Birmingham is in a bit of a craze about the High Speed 2 rail link which is going to be built between Birmingham and London – its great news for Birmingham, it brings jobs (40,000 est) and puts Birmingham 49mins from London. They are somewhat tongue in cheek referring to Birmingham as Zone 4 of the London underground. Beneath the eye-catching 49 minute journey times is the real benefit, which is that it will free up capacity on the local lines, meaning more trains and more reliable trains, both of which are a massive issue as anyone who commutes into Birmingham on a daily basis can testify to.

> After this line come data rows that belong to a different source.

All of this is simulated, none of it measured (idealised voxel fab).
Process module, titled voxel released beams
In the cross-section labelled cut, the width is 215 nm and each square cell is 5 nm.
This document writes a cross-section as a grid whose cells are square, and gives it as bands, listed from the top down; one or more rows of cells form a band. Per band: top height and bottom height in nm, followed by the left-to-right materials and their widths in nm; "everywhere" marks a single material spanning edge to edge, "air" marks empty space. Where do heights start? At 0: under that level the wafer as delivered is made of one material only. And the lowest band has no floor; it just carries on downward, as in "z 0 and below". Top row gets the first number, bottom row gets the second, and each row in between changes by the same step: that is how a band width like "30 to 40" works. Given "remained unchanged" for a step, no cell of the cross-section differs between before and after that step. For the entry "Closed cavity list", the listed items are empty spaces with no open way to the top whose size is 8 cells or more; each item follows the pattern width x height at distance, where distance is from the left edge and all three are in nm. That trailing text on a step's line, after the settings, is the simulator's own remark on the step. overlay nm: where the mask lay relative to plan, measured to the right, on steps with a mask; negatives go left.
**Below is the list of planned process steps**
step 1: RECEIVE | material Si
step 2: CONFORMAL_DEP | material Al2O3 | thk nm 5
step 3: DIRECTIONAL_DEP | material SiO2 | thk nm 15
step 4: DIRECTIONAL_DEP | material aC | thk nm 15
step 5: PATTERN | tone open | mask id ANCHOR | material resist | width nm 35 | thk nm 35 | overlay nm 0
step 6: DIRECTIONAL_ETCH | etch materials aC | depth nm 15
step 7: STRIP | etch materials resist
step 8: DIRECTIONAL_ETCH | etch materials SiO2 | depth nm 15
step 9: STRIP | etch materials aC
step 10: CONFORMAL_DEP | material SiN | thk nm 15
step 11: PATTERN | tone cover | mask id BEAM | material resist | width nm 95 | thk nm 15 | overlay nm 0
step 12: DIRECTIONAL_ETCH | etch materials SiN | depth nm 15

All that said, I am wondering if we are about to make a £22bn mistake. We are putting in technology that has been around for fifty years and is likely to be completely redundant in the next 20. One of the challenges of our railways has been that of legacy infrastructure, which has been in place since 1825, that we have had to maintain, upgrade and replace. Many countries (such as Japan) leap-frogged and put in infrastructure capable of running High speed trains (>200 km/h) from day one.
It can be likened to the mobile commerce in Africa?—?many African countries are leading the way because they leap-frogged the laying of cable & fibre and just built modern 3g & 4g mobile infrastructure. They now don’t need to deal with the legacy issues that the UK does with old slow copper in the ground which is very expensive to maintain and upgrade.
If there was a future-proof alternative to mass transport at speed, should we at least not consider it before committing to a £22bn project that is going to take 9 years to complete (likely much longer given that these things always overrun)? I suspect we are way to late for this but there are viable alternatives and I think history will show how stupid it was not to have considered it.
I am not talking about driverless buses, cars or flying drone taxis that are all going to be viable alternatives in the next 20–50 years. I am talking about Hyperloop.
Hyperloop is a conceptual high-speed transportation system originally put forward by entrepreneur Elon Musk, incorporating reduced-pressure tubes in which pressurised pods ride on an air cushion driven by linear induction motors and air compressors.
In May 2013, Musk likened the Hyperloop to a “cross between a Concorde and a railgun and an air hockey table,” while noting that it has no need for rails. He believes it could work either below or above ground.
Hyperloop operates by sending specially designed “pods” through a continuous steel tube maintained at a partial vacuum. Each capsule floats on a 0.5-to-1.3-millimetre (0.02 to 0.05 inch) layer of air provided under pressure to air-caster “skis”, similar to how pucks are suspended in an air hockey table, thus avoiding the use of maglev while still allowing for speeds that wheels cannot sustain.
Concept design of Hyperloop by Camilo Sanchez
Linear induction motors located along the tube would accelerate and decelerate the capsule to the appropriate speed for each section of the tube route. With rolling resistance eliminated and air resistance greatly reduced, the capsules are theorised to be able to glide for the bulk of the journey.
Hyperloop will travel at 760 mph (1,220 km/h) so as to maintain aerodynamic efficiency; the design proposes that passengers experience a maximum inertial acceleration of 0.5 g, about 2 or 3 times that of a commercial airliner on take-off and landing.
Is it far fetched or is it a viable option? Hyperloop Transport Technologies (HTT) are building an 8km test track in the Californian desert with the hope of running full tests by the end of 2016. They expect to have a passenger ready system by 2020, just 4 years away, which means we could hold HS2 to see if Hyperloop works and still build Hyperloop between Birmingham and London before HS2 is completed. Lets be honest, we all know that HS2 is not going to deliver on time, these things never do.
Birmingham to London 140miles
HS2 cost £22bn est
Hyperloop cost £5.1bn est
HS2 time 49 mins
Hyperloop time 14 mins
Hyperloop is cheaper and faster.
HTT have just signed (March 2016) an agreement with the government of Slovakia to build a Hyperloop, with possible links between Bratislava, Vienna and Budapest.
This is a forward thinking government that is building for the future, not for the past.